The Best Bachelor Wedding Recap You'll Ever Read: Grown Sexy Edition | Betches

The Best Bachelor Wedding Recap You'll Ever Read: Grown Sexy Edition

By The Betches

Last night ABC aired Sean and Catherine’s wedding, an event that so simultaneously sweet and boring that I didn’t know whether to cry of joy or change the channel. The big theme last night was ‘grown sexy’ which is as ridiculous a concept to us as it was to Ashley, who actually mouthed ‘What IS that?’ to JP in the midst of Chris Harrison discussing it at the end of the weekend. But really how did ABC even approve that theme? Was the alternative ‘child sexy’? Now that would’ve truly been a fucked up night to remember.

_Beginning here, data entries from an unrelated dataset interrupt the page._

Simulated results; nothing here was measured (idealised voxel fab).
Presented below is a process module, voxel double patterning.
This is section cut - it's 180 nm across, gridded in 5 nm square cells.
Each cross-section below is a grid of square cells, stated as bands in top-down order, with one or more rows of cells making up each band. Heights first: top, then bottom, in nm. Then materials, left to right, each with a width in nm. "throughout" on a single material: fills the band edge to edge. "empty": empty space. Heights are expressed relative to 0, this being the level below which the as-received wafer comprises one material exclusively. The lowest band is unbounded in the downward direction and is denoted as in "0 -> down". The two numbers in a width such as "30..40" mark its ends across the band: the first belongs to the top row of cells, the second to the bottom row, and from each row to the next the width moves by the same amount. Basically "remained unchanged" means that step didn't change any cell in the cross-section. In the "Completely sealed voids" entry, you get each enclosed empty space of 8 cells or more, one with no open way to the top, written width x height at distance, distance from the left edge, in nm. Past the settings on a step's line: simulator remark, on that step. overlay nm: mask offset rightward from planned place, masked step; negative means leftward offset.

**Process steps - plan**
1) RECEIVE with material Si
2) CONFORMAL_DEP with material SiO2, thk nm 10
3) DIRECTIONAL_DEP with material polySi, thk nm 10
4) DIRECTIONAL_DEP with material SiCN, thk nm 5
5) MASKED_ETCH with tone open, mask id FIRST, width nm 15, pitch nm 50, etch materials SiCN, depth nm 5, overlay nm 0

The real theme of last night was “Sean and Catherine are going to fuck for the first time”. It was literally the only thing anyone on this show could talk about, allude to, or directly reference. I mean there was literally a ‘honeymoon suite cam’ in the corner of the screen for upwards of an hour, featuring an actual empty room with a big bed and some maid coming in to clean it. #GROWNSEXY

The episode starts off with Sean and Catherine’s road trip where we got to see shit like the Grand Canyon and the precedent set for Sean ignoring Catherine whenever she’s speaking.  Thankfully, they’ve got a bunch of time in the car for us to get the scoop on the big day as Catherine and Sean talk about their wedding plans aka Catherine continuously speaks for over an hour and Sean completely tunes her out.

Next, we’re back to Dallas where Sean has forced Catherine to move in with his ‘best friend’ so he doesn’t have to have sex with her until the wedding night. By best friend this either means 'girl he’s hooked up with at least once' or 'rando ABC found off girls who auditioned for the Bachelor but didn't get on the show Craigslist. Catherine then covers this girl’s apartment (who she barely knows) with collages of her and Sean #normal.

Next we head over to Sean’s house to have a word with the Lowes:

Sean: Today I’m going to tell my family that ABC we picked a date for our wedding.

Catherine’s thoughts during this Lowe family meeting: Wow I hope Sean doesn’t grow up to look like his dad. Sean inherited his dad’s lack of eyebrows but thankfully not his ‘Ken, the page from 30 Rock’ inspired accent.

In a big fuck-you to Chris Harrison, Sean asks his dad to officiate the wedding instead.  You can’t buy everything with money ABC! But really, do we need to watch the cleaning lady tidy up the Honeymoon Suite? There might as well be a timer in the bottom right corner with the heading “Countdown to Poundtown” for all the classiness of this Suite cam.

Next we watch about half an hour of footage of cake decorating interspersed with lingerie shopping and Catherine’s sexual photo shoot because reminder “SEX SOON. CATHERINE HORNY” I did enjoy how they make the La Perla girl pretend she doesn’t know who Sean is or that he’s coming in.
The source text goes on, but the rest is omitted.